The Periodic Table
The periodic table is a list of all the elements in order of increasing atomic number. We can predict the properties of an element from its position in the table.
Between the boundary of metals and non-metals on the periodic table are elements which have properties of metals and non-metals. They are called metalloids or semi-metals. Silicon is an example of this. It is a non-metal but looks shiny and conducts electricity.
Areas of the table are labelled S block, p block, d block and f block.
All elements that have their highest energy electrons in s-orbitals are in the s-block, e.g sodium (1s2, 2s2, 2p6, 3s1)
All elements that have their highest energy electrons in p-orbitals are in the p-block, e.g carbon (1s2, 2s2, 2p2)
All elements that have their highest energy electrons in d-orbitals are in the d-block, e.g iron (1s2, 2s2, 2p6, 3s2, 3p6, 4s2, 3d6)
Trends in the Properties of Elements in Period 3
Periodicity is explained by the electron arrangements of the elements.
Elements in groups 1,2 and 3, sodium, magnesium and aluminium are metals. They have giant structures. They lose their outer electrons to form ionic compounds.
Silicon in Group 4 has 4 electrons in its outer shell with which it forms 4 covalent bonds. It has some metallic properties and is classed as a semi-metal.
Elements in groups 5, 6 and 7, phosphorus, sulfur and chlorine, are non-metals. They either accept electrons to form ionic compounds, or share their outer electrons to form covalent compounds.
Argon, in Group 0, is a noble gas, has a full outer shell and therefore is unreactive.
There is a clear break in the middle of the table between elements with high melting points (on the left with Sodium as an exception) and those with low melting points, on the right. These are due to their structures.
Trends in the Properties of Elements in Period 3
Groups 1, 2 and 3 are metals and have a giant metallic structure. Apart from sodium, they have high melting and boiling points. These are due to the strength of metallic bonding. Charge of the ion increases so more electrons join the delocalised "sea" that holds the lattice together.
Group 4 contains Silicon which is a semi-metal and macromolecular and has a higher boiling/melting point than Group 3.
Group 5, 6, 7 and 0 are molecular (atomic for Argon) and have low melting/boiling points. These depend on the van der Waals forces between the molecules. This depends on the number of electrons in the molecule and how closely the molecules can pack together.

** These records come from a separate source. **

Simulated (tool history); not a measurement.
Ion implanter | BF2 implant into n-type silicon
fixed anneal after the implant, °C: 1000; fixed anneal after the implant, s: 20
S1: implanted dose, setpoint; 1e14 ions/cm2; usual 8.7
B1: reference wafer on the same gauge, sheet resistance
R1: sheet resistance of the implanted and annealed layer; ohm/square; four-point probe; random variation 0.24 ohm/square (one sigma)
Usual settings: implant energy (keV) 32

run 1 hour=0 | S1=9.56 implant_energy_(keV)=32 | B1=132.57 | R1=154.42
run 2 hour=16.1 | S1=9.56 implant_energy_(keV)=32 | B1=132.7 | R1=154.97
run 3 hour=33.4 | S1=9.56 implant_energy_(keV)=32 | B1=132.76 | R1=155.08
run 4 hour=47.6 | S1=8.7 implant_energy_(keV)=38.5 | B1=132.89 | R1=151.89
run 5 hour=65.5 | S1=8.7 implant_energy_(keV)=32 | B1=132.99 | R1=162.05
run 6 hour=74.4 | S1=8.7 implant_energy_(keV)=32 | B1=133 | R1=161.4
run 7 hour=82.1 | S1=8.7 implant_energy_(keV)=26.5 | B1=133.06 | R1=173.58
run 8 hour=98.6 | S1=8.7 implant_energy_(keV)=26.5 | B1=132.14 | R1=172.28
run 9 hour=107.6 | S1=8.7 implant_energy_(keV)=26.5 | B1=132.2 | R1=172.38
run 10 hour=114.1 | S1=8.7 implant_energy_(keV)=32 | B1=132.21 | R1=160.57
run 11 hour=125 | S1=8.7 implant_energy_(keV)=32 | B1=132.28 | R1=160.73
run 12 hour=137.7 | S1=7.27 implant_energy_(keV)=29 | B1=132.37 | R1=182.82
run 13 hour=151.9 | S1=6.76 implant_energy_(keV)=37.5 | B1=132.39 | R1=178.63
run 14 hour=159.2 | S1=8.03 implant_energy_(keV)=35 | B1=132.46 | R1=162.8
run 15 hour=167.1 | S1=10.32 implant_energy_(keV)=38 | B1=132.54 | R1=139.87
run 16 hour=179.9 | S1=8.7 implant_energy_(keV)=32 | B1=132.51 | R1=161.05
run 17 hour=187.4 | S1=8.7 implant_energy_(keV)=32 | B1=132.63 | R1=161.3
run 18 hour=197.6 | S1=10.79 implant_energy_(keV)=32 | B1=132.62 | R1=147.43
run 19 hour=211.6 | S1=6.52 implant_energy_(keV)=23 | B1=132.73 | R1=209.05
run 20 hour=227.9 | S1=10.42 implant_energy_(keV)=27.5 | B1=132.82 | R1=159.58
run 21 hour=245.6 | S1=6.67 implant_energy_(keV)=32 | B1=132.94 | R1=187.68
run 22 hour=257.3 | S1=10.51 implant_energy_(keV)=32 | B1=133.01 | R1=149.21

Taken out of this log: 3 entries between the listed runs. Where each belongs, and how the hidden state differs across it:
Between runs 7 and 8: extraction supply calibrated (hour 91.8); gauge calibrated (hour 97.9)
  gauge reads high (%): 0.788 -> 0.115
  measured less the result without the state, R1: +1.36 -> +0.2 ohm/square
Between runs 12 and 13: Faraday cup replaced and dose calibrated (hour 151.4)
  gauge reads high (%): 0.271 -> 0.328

Melting points of non metals: S8 > P4 > Cl2
Silicon has a giant covalent structure and has a much higher melting point.
More Trends in the Properties of the Elements of P
Atomic Radii - We cannot measure the radius of an isolated atom because there is no clear point at which the electron density will be 0. Instead, we use half the distance between centres of a pair of atoms.
Atomic radius can differ due to the type of bond. The covalent radius is the most commonly used measure of the size of the atom.
Metals can also form covalent molecules in gas phase. Noble gases do not bond covalently with each other so they are left out in these comparisons.
Atomic radii decreases across each period and there is a jump when we start the next period.
Atoms get larger as we go down a group.
As we move from sodium to chlorine, we are adding protons to the nucleus and electrons to the outer main level (third shell). The charge on the nucleus increases from +11 to +17. The increased charge pulls electrons closer to the nucleus. No additional shells to provide more shielding, therefore atom decreases in size as we go across a period.
More Trends in the Properties of the Elements in P
Radii of atoms increase down a group because as we go down a group, the atoms of each element have one extra complete main level of electrons compared with the one before. Outer main level is further from the nucleus and the atomic radii increases.
First ionisation energies have periodic patterns. They generally increase across a period. Alkali metals have the lowest value whereas noble gases have the highest values. This is because the number of protons in the nucleus increases but the electrons enter the same main level. Increased charge means it gets increasingly difficult to remove an electron.
First ionisation energies decreases going down a group. This is because the number of filled inner levels increase which results in an increase in shielding. Also the electron to be removed is at an increasing distance from the nucleus and is held less strongly. Outer electrons get easier to remove as we go down a group as they are further away from the nucleus.
There is a sharp drop in I.E from one period to the next as we start a new main level so there is an increase in radius, outer electron is further away from nucleus
A Closer Look At Ionisation Energies
There is a drop in first ionisation energy between Group 2 and Group 3 due to the sub-level from which the first electron is removed.
Magnesium: 1s2, 2s2, 2p6, 3s2 loses a 3s electron.
Aluminium: 1s2, 2s2, 2p6, 3s, 3p1 loses a 3p electron.
3p is a higher sub-level than 3s so it takes less energy to remove it.
There is a drop in first ionisation energy between Group 5 and Group 6 due to repulsion between electron in an orbital.
Phosphorus - 1s2, 2s2, 2p6, 3s2, 3p3 - no paired electrons as each p electron is in a different orbital.
Sulfur - 1s2, 2s2, 2p6, 3s2, 3p4 - it has two of its p electrons paired so one of these will be easier to remove than an unpaired one as they repel each other.
A Closer Look at Ionisation Energies
If we remove the electrons from an atom one at a time, each one is harder to remove than the one before.
For sodium, there is a sharp increase in ionisation energy between the first and second electrons followed by a gradual increase over the next 8 electrons and then another jump before the final two electrons.
Sodium is in Group 1 and has one electron in its outer shell, eight in the next main level and two (very hard to remove) in the inner most shell.
The number of electrons that are relatively easy to remove tells us the group number in the periodic table.
906, 1763, 14855, 21013 kJ mol^-1 are the first five ionisation energies of an element. The element belongs in group 2 since the sharp jump is after the second ionisation energy (after two electrons were removed).